In addition to the obvious…
If you want to know what normalization of misogyny looks like, it's characterizing domestic violence as just a *different kind* of family values pic.twitter.com/lF9sr54i4E
— Jessica Valenti (@JessicaValenti) July 2, 2018
I see that the New York Times opinion page is just printing racist stereotypes now and passing them off as facts. pic.twitter.com/o54lxk5t3N
— Ian Millhiser (@imillhiser) July 2, 2018
…is the fact this is exceptionally incompetent as political analysis. Like all such class-based arguments, it runs aground on the obvious shoals that the typical Trump voter was an affluent or more white person. But the even bigger problem is that there is a very obvious explanation for this non-puzzle: the people he knows in Nebraska didn’t suddenly discover that they thought that serial adultery, sexual assault, and domestic violence are OK; they rationalized their decision to vote Republican because they’re Republicans (or nominal independents who always vote a straight Republican ticket), and the vast majority of vote behavior is explained by partisanship. That’s it. He really doesn’t need to libel his fellow Nebraskans to explain this.

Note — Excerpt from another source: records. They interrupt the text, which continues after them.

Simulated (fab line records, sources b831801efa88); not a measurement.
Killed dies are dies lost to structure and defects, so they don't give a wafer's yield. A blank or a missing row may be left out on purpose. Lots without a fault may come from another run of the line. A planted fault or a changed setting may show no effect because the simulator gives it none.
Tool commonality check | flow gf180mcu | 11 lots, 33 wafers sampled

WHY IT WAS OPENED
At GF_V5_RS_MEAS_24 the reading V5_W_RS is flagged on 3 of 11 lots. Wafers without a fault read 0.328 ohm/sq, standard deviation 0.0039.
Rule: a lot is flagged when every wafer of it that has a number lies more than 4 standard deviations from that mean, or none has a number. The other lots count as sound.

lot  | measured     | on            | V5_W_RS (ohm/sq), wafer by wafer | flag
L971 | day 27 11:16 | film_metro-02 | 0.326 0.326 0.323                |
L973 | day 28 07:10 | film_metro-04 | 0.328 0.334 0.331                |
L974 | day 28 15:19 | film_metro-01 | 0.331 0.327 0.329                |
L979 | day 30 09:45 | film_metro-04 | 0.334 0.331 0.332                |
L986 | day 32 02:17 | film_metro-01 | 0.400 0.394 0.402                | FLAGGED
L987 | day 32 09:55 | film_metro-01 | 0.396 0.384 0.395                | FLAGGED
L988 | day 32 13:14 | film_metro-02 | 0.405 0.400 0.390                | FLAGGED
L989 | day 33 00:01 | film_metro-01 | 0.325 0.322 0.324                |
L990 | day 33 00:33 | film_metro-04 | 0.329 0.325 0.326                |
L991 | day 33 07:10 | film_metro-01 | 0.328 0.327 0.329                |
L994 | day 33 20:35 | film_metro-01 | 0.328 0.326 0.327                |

I mean, as it happens, a childless couple in what as far as we know was a faithful marriage with no children of their own fairly recently ran against an adulterer with daughter. Gee, I wonder how Nebraska voted:
Wow, Nebraska’s embrace of “purple family values” seems quite recent! Almost is if the real reason Nebraska voted Republican is that it always does!
It would be really useful if NYT opinion would hire someone who knows something about political science, history, something like that there, so they would stop feeding this abject and insulting nonsense to their readers.